Showrooms as sales tools

How display design can boost profits
Jenni Chase
September 12, 2008
RETAIL : BUSINESS, MARKETING, SALES


Editor's note: This article is the first in Glass Magazine’s “Showrooms as sales tools” series and part of an ongoing series of
“Poker play” articles on how retailers can improve their businesses. Future articles will examine other retailers’ strategies regarding showroom location, layout, lighting and design; sales techniques; showroom personnel; and employee incentives, among other topics.

Growing up, Tom Whitaker spent many evenings around the dinner table listening to his father tell stories about upselling customers. The owner of a Volkswagen/Porsche dealership, he upsold car buyers on everything from undercoating to FM radios. “All of his salespeople were geared toward the up-sell,” says Whitaker, now president of Mr. Shower Door, headquartered in Stratford, Conn. “I borrowed into that philosophy with shower doors. You try to sell the basic door at a very competitive price so you get awarded the job, but then you build the profit back into it by selling options. That’s essential to my whole business model,” he says.

The list of options for shower doors is lengthy: thicker glass; coated, low-maintenance glass; low-iron glass; and hardware are among the variety of products you can upsell to customers. Yet, the typical glass shop doesn’t have a formal way of working people into upsells, Whitaker says.

The ‘wall of money’
Display design is essential to the art of upselling, Whitaker explains. At Mr. Shower Door, individual displays act as props for salespeople “to work the conversation around,” he says.


One example is the “wall of money.” Salespeople walk customers along the wall, starting at a display comparing two tall panels of 3/8-inch glass and ½-inch glass with handles. Customers can push the glass to compare the stability of the two panels. “The 3/8-inch will shake more than the ½-inch, and the salesperson is going to tell them to buy the ½-inch. If I didn’t have that prop, the salesperson would have to rely on just verbiage,” Whitaker says.

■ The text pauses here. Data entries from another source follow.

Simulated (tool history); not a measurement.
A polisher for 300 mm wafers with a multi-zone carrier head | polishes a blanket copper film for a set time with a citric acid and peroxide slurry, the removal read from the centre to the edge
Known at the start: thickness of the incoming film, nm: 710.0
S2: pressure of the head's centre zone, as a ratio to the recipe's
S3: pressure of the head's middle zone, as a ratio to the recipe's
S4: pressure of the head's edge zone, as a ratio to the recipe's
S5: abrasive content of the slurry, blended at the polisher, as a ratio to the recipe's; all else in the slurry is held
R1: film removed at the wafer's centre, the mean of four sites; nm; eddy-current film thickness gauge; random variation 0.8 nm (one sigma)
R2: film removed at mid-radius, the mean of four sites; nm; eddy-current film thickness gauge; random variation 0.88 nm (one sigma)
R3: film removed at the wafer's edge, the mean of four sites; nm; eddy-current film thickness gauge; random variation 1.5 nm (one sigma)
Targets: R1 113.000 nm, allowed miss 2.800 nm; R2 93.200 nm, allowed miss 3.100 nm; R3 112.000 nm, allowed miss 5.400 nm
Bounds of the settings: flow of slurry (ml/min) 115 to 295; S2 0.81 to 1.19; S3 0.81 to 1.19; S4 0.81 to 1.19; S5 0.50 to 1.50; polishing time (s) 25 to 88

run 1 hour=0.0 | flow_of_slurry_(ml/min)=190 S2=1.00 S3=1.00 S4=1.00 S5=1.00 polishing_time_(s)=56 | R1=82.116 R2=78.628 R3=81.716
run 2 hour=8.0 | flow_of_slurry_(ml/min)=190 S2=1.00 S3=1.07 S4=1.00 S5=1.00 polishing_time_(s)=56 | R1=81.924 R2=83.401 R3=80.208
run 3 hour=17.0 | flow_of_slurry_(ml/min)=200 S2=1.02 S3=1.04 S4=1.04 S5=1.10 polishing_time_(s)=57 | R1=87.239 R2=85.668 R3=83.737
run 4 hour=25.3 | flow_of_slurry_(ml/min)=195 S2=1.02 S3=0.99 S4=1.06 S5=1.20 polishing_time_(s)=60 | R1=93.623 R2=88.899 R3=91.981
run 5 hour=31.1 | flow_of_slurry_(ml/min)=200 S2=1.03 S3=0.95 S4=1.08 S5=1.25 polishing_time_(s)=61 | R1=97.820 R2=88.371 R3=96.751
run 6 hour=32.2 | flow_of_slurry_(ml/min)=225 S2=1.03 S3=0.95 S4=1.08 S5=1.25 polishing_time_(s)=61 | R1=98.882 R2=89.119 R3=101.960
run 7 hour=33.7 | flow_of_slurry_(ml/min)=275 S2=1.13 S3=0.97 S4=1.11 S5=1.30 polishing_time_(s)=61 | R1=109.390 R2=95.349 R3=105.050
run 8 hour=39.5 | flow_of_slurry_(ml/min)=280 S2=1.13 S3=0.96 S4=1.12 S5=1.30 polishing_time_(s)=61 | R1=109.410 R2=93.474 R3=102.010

Continuing down the wall, customers arrive at a side-by-side comparison display that shows the difference between regular glass and low-iron glass.

Next comes a hardware display showcasing a variety of complementary handles and towel bars.

 

 

 

 

 

 

 

 

 

 

The last stop is a 3-foot-by-8-foot display on Guardian’s ShowerGuard low-maintenance glass product.

As the salesperson walks the customer down the wall, he or she checks off the options the customer likes on their contract. The contract includes the description and price of a basic shower unit, with the entire bottom half dedicated to options.

“What we’re trying to do is encourage the client to make some decisions,” Whitaker explains. “As you walk them down the wall, you ask for the sale. Now, you’ve made your way through some choices and you’ve got it down on paper. You’re making it really easy for the customer to go home that evening, talk to their spouse and pull out the checkbook.”

Comparison shopping
Comparison displays are crucial to the upsell, agrees Mark Pritikin, president of Creative Mirror & Shower, Addison, Ill. “If you’re trying to upgrade the thickness of a shower door from 3/8-inch to ½-inch, or the hardware from standard to luxury, the best way to do that is to show one right next to the other and let the customer see the difference.”


Like Whitaker, Pritikin’s Addison showroom has displays that allow customers to compare different glass thicknesses and hardware choices. “People can imagine only so much,” Pritikin says. “When they can see and feel the glass and get excited about it, it tends to create a different appeal.”

There are many options on a shower door, Whitaker says. “You can go to thicker glass; you can go to a glass that has a coating on it for low maintenance; you can go to low-iron glass which is less green; you can put a nicer handle on the door. A lot of my competitors leave money on the table because they aren’t looking for [these upsell opportunities].”